This tool analyzes structured text code files and tries to find files which are highly similar. Such highly similar files are called code clones and the associated task of finding such clones is called code clone detection. We implemented different algorithms in this tool in order to find type 3 code clones. Type 3 clones are syntactically similar fragments that differ at the statement level. The fragments have statements added, modified, or removed with respect to each other. Such clones indicate textual and functional similarity [1].
This tool was mainly implemented in Python. At its current state, it comprises 3 analysing approaches: 1. a neural network based algorithm, 2. a principal component analysis (PCA) analysis, and 3. a t-distributed stochastic neighbor embedding (t-SNE) projection. Each of these approaches is explained in detail in the sections below.

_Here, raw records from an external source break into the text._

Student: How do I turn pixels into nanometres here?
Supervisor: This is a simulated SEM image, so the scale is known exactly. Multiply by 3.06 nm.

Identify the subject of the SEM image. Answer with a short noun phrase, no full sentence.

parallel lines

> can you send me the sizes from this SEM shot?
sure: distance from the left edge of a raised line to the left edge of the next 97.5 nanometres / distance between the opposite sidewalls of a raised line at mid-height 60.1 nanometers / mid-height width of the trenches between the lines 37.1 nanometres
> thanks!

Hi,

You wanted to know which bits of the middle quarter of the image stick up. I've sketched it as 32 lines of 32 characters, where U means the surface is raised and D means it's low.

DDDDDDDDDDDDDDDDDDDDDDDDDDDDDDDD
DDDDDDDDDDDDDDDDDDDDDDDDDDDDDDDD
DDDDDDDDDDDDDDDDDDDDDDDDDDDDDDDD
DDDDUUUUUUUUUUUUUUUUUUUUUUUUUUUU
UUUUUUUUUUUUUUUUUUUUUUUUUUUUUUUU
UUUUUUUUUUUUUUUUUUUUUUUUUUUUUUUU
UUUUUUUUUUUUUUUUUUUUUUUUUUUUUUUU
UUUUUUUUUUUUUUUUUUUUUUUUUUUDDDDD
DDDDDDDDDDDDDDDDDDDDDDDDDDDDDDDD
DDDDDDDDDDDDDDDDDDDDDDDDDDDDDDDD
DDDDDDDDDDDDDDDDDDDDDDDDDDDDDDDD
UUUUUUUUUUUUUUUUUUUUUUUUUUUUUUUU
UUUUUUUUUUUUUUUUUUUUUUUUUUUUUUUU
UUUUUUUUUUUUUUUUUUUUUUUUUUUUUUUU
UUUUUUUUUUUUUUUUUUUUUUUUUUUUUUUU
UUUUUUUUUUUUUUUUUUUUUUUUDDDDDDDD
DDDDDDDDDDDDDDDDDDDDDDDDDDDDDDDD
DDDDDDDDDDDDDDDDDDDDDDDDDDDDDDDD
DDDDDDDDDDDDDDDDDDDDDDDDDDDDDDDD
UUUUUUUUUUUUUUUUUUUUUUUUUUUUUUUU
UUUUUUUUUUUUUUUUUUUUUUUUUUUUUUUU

Each of these approaches needs a set of token vectors as input. The token vectors are generated out of the structured text code files. More details can be found in the section Architecural Overview.
Installation can be performed via docker-compose or via direct execution of the Python files.
- Install docker and docker-compose.
- cd into the directory where the docker-compose file is located.
- For neural network training, you need to create a
datadirectory in the root directory and fill it with structured text code files. docker-compose up -d --build
- Install Python 3.8.
- Install conda.
- Create a new conda environment via
conda create -n clone_detection python=3.8 - Run
pip install -r requirements.txt - Activate the environment
conda activate clone_detection - Run
python main.py
An environment variable DATA_PATH must be set. This variable must point to a data folder which contains the structured text files. The generation of the neural network input data requires the data folder to be in a specific format. This format will be explained in the Neural Network section.
If everything was done correctly, a selection menu with the implemented algorithms appears as shown in the image below. The user can select the desired algorithm from this menu.

The following image depicts the workflow of our approach.
Step 1. Function blocks are extracted from the structured text code files. The extraction was implemented for files with single function blocks. This means that structured text code files with multiple function definitions cannot be analysed yet.
Step 2. Parsing and abstract syntax tree (AST) creation. The extracted functions are parsed for syntactical correctness and subsequently transformed into an AST. We employed pyparsing for the AST creation as it is simple to use and easy to debug grammatical errors.
Step 3: Transformation of extracted symbols into token vectors. This step takes the AST as input and counts the occurrence of individual AST tokens. The result is saved into a Python dictionary whereas the token names are used as keys.
Step 4. Creating similarity vectors. In this step, we create a similarity vector between a pair of token vectors and calculate the similarity with respect to each token. This algorithm is similar to the one described in [2]. The similarity vectors are persisted as numpy binary files using pickle.
Step 5. Performing training and Inference. The similarity vectors are the input to all machine learning algorithms. The unsupervised methods (PCA and t-SNE) perform inference directly on these vectors. The neural network uses the vectors as training data.
Since this is a supervised technique, labels are needed in order to be able to perform training. Labels are simple binary: is clone, is no clone. Since no public dataset is available which contains labeled structured code clones (as to our best knowledge), we needed to create training data by ourselves. Hence, we employed a code clone generator which is able to modify the original structured text files slightly in order to obtain code clones. The code clones are very similar to their original counterparts, the modifications comprise mainly the addition and deletion of single line statements. This generator does not take syntactical correctness into account, so we had to delete generated code clones which were not able to be parsed by our parser.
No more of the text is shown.